The Second World War was over and we were gliding gently back to civilization over the placid waters of the Pacific. It seemed a good idea to ‘keep clear of the putty’ by fixes from the lighthouse on Frederick Reef. But suddenly we had an uneasy feeling that all was not well…

Every year throughout the world hundreds of ships go aground; or in the polite naval way of phrasing it, “touch the bottom’. In every case there is subsequent heartburn and investigation, and often legal action, be it a Naval court martial or a civil damages claim, and eventually some sort of a reason for the grounding is arrived at to the satisfaction of the majority of those concerned.

The story I am about to tell is not one of a grounding. Consequently it never became public, and only three or four of the participants know the details, such as they were. In the art of navigation there are dozens of well tried principles. Additional lessons are always being learnt by navigators, but it is normally safe to generalise to the extent of saying that every situation begins with known facts. The only trouble is that sometimes the fact is wrong. So it was in this case. I tell this story because I think it holds a lesson which may be new to some seamen.

Necessary risks only

The middle watch is always a lengthy period in a ship by herself in the middle of an ocean. The middle watch of my story was no exception. In our destroyer, at the end of 1945, we were gratefully steaming away from the Pacific battleground after the completion of a successful war. In the preceding few years we had many times taken navigational risks in badly charted waters and got away with it. Our Captain was an able and reliable seaman, who, whilst taking these necessary risks, had always stuck by the rather sensible maxim of keeping as far away from the putty, as he put it, as he possibly could. This even gave rise to the invention of one or two nicknames for him which I shan’t record.

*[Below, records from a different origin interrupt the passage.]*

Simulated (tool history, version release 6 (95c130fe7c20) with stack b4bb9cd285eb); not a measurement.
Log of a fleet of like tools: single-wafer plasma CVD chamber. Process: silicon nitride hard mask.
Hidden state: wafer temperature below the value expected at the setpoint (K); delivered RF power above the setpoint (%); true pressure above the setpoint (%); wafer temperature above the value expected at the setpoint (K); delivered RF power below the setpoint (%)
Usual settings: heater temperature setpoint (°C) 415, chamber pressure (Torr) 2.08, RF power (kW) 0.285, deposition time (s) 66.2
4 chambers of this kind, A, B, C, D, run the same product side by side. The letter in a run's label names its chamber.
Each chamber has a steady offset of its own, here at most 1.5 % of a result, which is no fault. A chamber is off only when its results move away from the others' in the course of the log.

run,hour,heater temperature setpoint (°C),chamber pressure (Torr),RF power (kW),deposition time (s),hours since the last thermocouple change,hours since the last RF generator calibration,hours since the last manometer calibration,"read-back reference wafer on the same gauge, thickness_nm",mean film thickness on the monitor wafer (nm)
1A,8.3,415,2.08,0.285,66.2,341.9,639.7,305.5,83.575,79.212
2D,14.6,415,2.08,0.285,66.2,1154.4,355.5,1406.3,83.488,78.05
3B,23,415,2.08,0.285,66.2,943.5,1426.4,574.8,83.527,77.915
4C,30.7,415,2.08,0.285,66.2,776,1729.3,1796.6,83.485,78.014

When the dust of Hiroshima had settled (which, incidentally, we had seen in the distance from the ship), there followed the peace and the occupation. In Tokyo we had wandered, with interest, through the desolated bombed ruins and had taken part in a victory parade at the British Embassy (miraculously still standing and still kept immaculately clean by the same caretaker who had looked after it for twenty years before the war). Now, with all this behind us, we were hurrying south through the Coral Sea with high hopes of being in port for Christmas. The Coral Sea, as every seaman who has been in that part of the world will confirm, is a dangerous place. Mostly the depth of the water is in the region of one or two thousand fathoms, but every now and again there suddenly rises from the sea bottom a towering mountain, atop which a coronet of coral has thrust itself to the surface, giving rise to the well-known lagoons and atolls of this area. The average atoll (I won’t say typical because no one case is the same as another) is therefore rather like the top of a submerged volcano. The rim either breaks the surface, forming little islets which may even have vegetation growing precariously in their sandy crevices, or lurks menacingly below the surface at a depth, one would think, designed especially to trap the unwary mariner. In places a deep channel may exist between the sunken reefs or the visible islets. Inside the rim the lagoons usually have sufficient depth of water for a ship to navigate, provided she dodges rocky outcrops and knows the way in and the way out.

Turtle and tea-fowl eggs

Quite good charts exist of the majority of the Coral Sea reefs, many of which reveal safe havens and anchorages. These plans, as one of the Admiralty charts explains, will, “with the help of a masthead lookout, enable a ship to round-to under the lee of the reefs where she may caulk topsides, set up rigging, and obtain turtle, fish and sea-fowl eggs. On some of the salient reefs, beacons have been erected and, for the sake of castaways, coconuts, shrubs, grasses and every description of seed likely to grow have been sown in the sparse soil to promote the superstructure; and it is most desirable that these refuge spots should be held sacred for universal benefit and not ruthlessly destroyed.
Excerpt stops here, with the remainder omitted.